For an organization to be really successful to reap the latent benefits of Big Data, it needs two basic capabilities:

  • Technology should be in place to enable organizations to acquire, store, combine, and enrich huge volumes of unstructured and structured data in raw format

  • Ability to perform analytics, real-time and near-real-time analysis at scale, on these huge volumes in an iterative way

To address the preceding two business needs, the concept of Data Lake has become one of the empowering data captures and processing capabilities for Big Data analytics.

The Data Lake makes it possible to store all the data, ask complex and radically bigger business questions, and find out hidden patterns and relationships from the data.

Using a traditional system, an enterprise may not have the solution to find out whether there is any hidden value in the data that the enterprise is not storing right now or letting go as waste. We don't really know what hidden value this data contains at the time of data acquisition. We might know a miniscule percentage of questions to ask at the data acquisition time, but we can never know what questions could materialize at a later point of time. Essentially, a Data Lake tries to address this core business problem.
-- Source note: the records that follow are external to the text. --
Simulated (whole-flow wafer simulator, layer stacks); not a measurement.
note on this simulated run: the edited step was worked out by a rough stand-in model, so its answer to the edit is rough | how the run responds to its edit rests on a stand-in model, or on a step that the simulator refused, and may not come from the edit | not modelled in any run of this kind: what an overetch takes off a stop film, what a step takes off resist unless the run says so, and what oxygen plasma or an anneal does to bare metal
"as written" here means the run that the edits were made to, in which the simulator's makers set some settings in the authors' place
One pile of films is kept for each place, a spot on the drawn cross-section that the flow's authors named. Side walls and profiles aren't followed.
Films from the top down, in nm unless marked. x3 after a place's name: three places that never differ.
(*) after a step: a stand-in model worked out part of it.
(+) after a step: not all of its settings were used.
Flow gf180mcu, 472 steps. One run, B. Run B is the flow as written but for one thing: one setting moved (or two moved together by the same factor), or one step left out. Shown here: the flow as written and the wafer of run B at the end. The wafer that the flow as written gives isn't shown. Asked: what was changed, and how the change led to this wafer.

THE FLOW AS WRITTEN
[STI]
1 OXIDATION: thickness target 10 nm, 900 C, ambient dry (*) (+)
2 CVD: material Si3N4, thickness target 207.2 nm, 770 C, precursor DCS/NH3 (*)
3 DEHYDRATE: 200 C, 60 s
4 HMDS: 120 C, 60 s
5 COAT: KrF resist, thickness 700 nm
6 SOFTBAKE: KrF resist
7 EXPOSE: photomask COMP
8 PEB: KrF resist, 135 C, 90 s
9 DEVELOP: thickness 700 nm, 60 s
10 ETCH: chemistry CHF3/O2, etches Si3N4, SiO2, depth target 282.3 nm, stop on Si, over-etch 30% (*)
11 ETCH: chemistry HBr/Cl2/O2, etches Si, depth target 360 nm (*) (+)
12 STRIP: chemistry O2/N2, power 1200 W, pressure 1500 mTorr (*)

While reasons abound to explain the need of a Data Lake, one of the core reasons is the dramatic decrease of storage costs and thus enabling organizations to store humungous amounts of data.

Let us look at a few reasons for the emergence of the Data Lake with reference to the aspects in which the traditional approaches fail:

  • The traditional data warehouse (DW) systems are not designed to integrate, scale, and handle this exponential growth of multi-structured data. With the emergence of Big Data, there is a need to bring together data from disparate sources and to generate a meaning out of it; new types of data ranging from social text, audio, video, sensors, and clickstream data have to be integrated to find out complex relationships in the data.

  • The traditional systems lack the ability to integrate data from disparate sources. This leads to proliferation of data silos, due to which, business users view data in various perspectives, which eventually thwarts them from making precise and appropriate decisions.

  • The schema-on-write approach followed by traditional systems mandate the data model and analytical framework to be designed before any data is loaded. Upfront data modeling fails in a Big Data scenario as we are unaware of the nature of incoming data and the exploratory analysis that has to be performed in order to gain hidden insights. Analytical frameworks are designed to answer only specific questions identified at the design time. This approach does not allow for data discovery.

  • With traditional approaches, optimization for analytics is time consuming and incurs huge costs. Such optimization enables known analytics, but fails when there are new requirements.

  • In traditional systems, it is difficult to identify what data is available and to integrate the data to answer a question. Metadata management and lineage tracking of data is not available or difficult to implement; manual recreation of data lineage is error-prone and consumes a lot of time.